BEIJING (Reuters) - Treasury Secretary Henry Paulson said on Wednesday the repricing of credit risk was hitting financial markets, but subprime mortgage fallout remained largely contained due to the strongest global economy in decades.
Speaking to reporters in Beijing, where he ran into stiff resistance in persuading Chinese officials to let the yuan strengthen more quickly, Paulson said markets were unwinding excesses in U.S. mortgage and leveraged buyout financing.
European and Asian stocks tumbled on Wednesday following a sharp drop in U.S. shares on Tuesday, after American Home Mortgage Investment Corp. said it might have to liquidate assets, fueling worries over problems in the subprime mortgage market spilling over into other sectors.
“The market has focused on this. There’s a wake-up call, and there’s an adjustment to this repricing of risk, but I see the underlying economy as being very healthy,” he told reporters before leaving Beijing.
Paulson added that he did not see anything that caused him to reconsider his view that the economic damage from the housing correction was “largely contained,” despite losses in a number of financial institutions and a long period for subprime issues to filter through the economy.
On the yuan, Paulson said he told top Chinese officials that allowing it to appreciate more quickly would help both the Chinese and world economies.
“The case that I make is that the rate of appreciation so far, there is no evidence that it is hurting the Chinese economy,” he said, adding that an acceleration would boost China’s economic modernization and stability.
Since July 2005, the yuan has appreciated more than 9 percent against the dollar.
“There is not a difference as to principle.” Paulson told reporters. “They emphasized they are committed to reform, but financial stability is every bit as important.”

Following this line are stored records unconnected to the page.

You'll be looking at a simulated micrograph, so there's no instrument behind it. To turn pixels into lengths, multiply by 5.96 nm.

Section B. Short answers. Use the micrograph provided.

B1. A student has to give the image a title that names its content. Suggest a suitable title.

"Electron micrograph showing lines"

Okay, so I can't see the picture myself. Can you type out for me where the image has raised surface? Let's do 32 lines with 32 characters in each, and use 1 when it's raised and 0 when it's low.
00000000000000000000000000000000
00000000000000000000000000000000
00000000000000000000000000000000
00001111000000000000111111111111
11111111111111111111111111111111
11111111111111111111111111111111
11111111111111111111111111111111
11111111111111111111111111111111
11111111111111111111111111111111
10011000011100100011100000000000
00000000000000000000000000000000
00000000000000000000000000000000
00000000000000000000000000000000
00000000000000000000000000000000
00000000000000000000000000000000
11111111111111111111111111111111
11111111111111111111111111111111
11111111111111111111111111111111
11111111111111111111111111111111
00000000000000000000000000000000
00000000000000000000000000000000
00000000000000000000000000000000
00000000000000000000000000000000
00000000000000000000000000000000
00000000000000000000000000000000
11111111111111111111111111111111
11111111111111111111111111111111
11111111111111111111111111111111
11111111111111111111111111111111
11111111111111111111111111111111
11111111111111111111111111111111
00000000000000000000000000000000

Paulson met President Hu Jintao, Vice Premier Wu Yi and other top officials in an effort to keep his “strategic economic dialogue” with China on track amid increasing anti-China sentiment in the U.S. Congress.
Paulson said he conveyed to them the increasing frustration of many U.S. lawmakers who view the yuan as deliberately undervalued to keep Chinese products cheap in U.S. stores and drive American competitors out of business.
“No one in Congress is expecting me to come back with a deal on the currency,” he said, adding that he must work harder to allay lawmakers’ concerns about China.
The U.S. Senate Banking Committee voted 17-4 on Wednesday to approve a bill that would make it harder to avoid citing China as a currency manipulator, a week after the Senate Finance Committee passed a measure that would allow companies to seek countervailing duties against products from countries with currencies deemed “fundamentally misaligned.”
But Paulson also told Hu, Wu and other officials that he believes legislation is the wrong approach to persuading China to move on the yuan, preferring multilateral dialogue instead.
In a positive step, he said China had agreed to move up to October from December the date by which it will lift a moratorium on the approval of new foreign-invested brokerage joint ventures.
The December date had been reached at the May strategic economic dialogue meeting in Washington. Another meeting is set for December in Beijing and Paulson said a gathering of lower-level officials would take place in October.
Paulson also said he called for more foreign access to China’s financial services, but said there is strong resistance to this from “entrenched domestic competition” that want to remain protected from foreign firms.
Wu, Paulson’s counterpart in the strategic economic dialogue talks, on Tuesday lectured Paulson on China’s economic challenges, saying China was too poor to be an economic threat and was too concerned with feeding and clothing 1.3 billion people.
“Who could we threaten? We don’t have the ability. China does not and will never threaten anyone,” she told Paulson.
Her comments went to the heart of Beijing’s refusal to permit a more rapid rise in the yuan: officials fear a stronger currency could not only destroy millions of export-oriented jobs but would also make it tough for peasants who make up over 60 percent of its population to compete against cheaper food imports.